According to a much earlier Sentinel report of 1879: “The tale of the origin of the boggart which found the most general belief was that one of these boatmen, while passing under the tunnel, quarrelled with his wife and, for some provoking words which the woman used, he cut her head off. “Afterwards, to conceal the murder, he dragged the body into the colliery working’ Many boats entering the tunnel will be aware of the tunnel and rather naughtily someone has drawn a florescent skeleton on the wall of the tunnel about half way – having done it a few time sI can vouch it is an eerie passage the tunnel is long and with a kink t in you can see either end and these day they also close ventilation doors behind you on entering, its pretty wet and gets quite narrow and low towards the middle – not for the faint hearted – thankfully there were no sights of boggarts today!  

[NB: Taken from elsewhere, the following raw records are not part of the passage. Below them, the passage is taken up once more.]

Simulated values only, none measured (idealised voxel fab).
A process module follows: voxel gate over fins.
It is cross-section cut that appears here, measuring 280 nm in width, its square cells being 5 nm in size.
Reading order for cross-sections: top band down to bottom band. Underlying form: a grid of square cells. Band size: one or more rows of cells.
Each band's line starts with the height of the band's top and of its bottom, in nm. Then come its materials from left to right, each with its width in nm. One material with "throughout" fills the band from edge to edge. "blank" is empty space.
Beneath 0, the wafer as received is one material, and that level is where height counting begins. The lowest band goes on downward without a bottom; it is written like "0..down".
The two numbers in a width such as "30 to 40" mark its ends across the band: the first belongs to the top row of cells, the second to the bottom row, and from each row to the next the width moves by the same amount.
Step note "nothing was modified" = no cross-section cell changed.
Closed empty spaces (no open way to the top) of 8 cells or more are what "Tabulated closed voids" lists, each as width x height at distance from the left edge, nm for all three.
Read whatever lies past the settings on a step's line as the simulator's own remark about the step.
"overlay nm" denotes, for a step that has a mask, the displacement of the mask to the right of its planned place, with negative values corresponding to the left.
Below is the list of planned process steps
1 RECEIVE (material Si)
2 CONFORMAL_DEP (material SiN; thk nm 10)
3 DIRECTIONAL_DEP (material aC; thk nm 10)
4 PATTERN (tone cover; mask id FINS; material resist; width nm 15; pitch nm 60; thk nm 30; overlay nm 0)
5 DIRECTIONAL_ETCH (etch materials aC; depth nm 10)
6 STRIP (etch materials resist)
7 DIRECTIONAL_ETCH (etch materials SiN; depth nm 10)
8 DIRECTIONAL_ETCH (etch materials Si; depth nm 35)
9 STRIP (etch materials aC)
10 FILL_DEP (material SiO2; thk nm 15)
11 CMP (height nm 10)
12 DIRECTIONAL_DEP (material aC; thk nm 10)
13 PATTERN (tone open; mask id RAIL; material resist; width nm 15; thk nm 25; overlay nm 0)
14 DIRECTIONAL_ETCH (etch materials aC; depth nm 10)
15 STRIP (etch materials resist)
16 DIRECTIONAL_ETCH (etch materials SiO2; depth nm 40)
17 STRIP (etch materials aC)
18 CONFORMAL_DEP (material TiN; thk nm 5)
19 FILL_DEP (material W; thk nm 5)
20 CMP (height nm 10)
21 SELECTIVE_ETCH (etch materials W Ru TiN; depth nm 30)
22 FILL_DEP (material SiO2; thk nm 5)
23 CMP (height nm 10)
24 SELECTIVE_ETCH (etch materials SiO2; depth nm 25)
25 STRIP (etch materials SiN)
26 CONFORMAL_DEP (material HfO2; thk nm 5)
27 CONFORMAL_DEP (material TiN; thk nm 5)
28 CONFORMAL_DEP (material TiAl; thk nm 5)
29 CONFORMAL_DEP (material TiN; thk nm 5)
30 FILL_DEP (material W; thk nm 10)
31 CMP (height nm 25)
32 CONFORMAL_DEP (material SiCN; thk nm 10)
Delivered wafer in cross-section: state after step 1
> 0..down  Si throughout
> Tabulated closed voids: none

Back on the bus to head to another place with unique name and equally intriguing history Talke,


mentioned in the Domesday book as Talc in 1086, the name is derived from the even more amazing ‘talk o’ the hill’ which actually means bush on top of the hill – couldn’t find a bush but there are still three pubs in the village again probably something tomdo with the local colleries, street names such coal pit hill and Talke pits suggest a local population who would have a thirst.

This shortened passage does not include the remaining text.